Lesson 8:      Once a product or part is fixtured, it opens the door to two-handed tools, which usually are both easier to manipulate and distribute force to more (and often larger) muscle groups.

Lesson 9:       Dedicated tools — designed to accomplish a single task — are often better than generic tools.

Hand sanding ─ Issues: repetitive right shoulder motions; right hand pinch grip; left hand as fixture.

A further problem in the original task was sanding the outside surface of the part.  Considerable repetitive, rather forceful motions of the right arm were required to perform these actions.  Once again, the left hand was used as a fixture in doing this step of the job.

Hand sanding with electric motor.  Note the pinch grips to hold the sandpaper, but the force was light and of short duration..
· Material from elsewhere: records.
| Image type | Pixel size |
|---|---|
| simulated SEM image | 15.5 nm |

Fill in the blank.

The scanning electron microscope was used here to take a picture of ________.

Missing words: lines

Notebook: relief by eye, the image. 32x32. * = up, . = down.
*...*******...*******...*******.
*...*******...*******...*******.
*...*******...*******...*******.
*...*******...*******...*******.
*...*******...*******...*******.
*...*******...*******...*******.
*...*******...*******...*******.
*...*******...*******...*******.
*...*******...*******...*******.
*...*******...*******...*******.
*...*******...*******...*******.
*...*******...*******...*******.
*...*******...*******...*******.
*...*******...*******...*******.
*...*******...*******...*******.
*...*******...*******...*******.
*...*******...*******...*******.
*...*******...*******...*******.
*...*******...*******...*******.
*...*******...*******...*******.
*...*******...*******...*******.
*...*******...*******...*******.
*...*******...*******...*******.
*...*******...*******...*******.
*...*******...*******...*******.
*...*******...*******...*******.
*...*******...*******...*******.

Fortunately, the potter’s wheel that the company bought was the high end of potter’s wheel design and came equipped with an electric motor to spin the wheel.  Thus, the employee could turn on the motor to spin the wheel, in addition to moving the part slowly by manipulating the feet.  With the motor on, the employee could simply hold a piece of sandpaper rather loosely to the part and it would be polished quickly and cleanly with little physical effort.

Lesson 10:     Reducing repetitive motions does not necessarily mean slowing the job down.  On the contrary, with good design, the task can be completed faster, but with less manual movement.

As experience was gained with the potter’s wheel, a variety of modifications were made.  The plate (to support the potter’s clay) was removed, since it had no function anymore.  The fixture was angled with the use of a gearbox to orient the Slotted Pole to the employee for improved access.  A storage area that was part of the original equipment, but a bit out of reach, was raised up and moved closer.  A task light was added.  The original potter’s stool, which had no back support and lacked cushioning for the seat, was replaced with a car seat, equipped with an electric motor to provide adjustment for varying length legs.

Lesson 11:    Continuous improvement applies to ergonomics as much as to any other aspect of the workplace.  There is no final ergonomic fix — there are always ways of improving equipment.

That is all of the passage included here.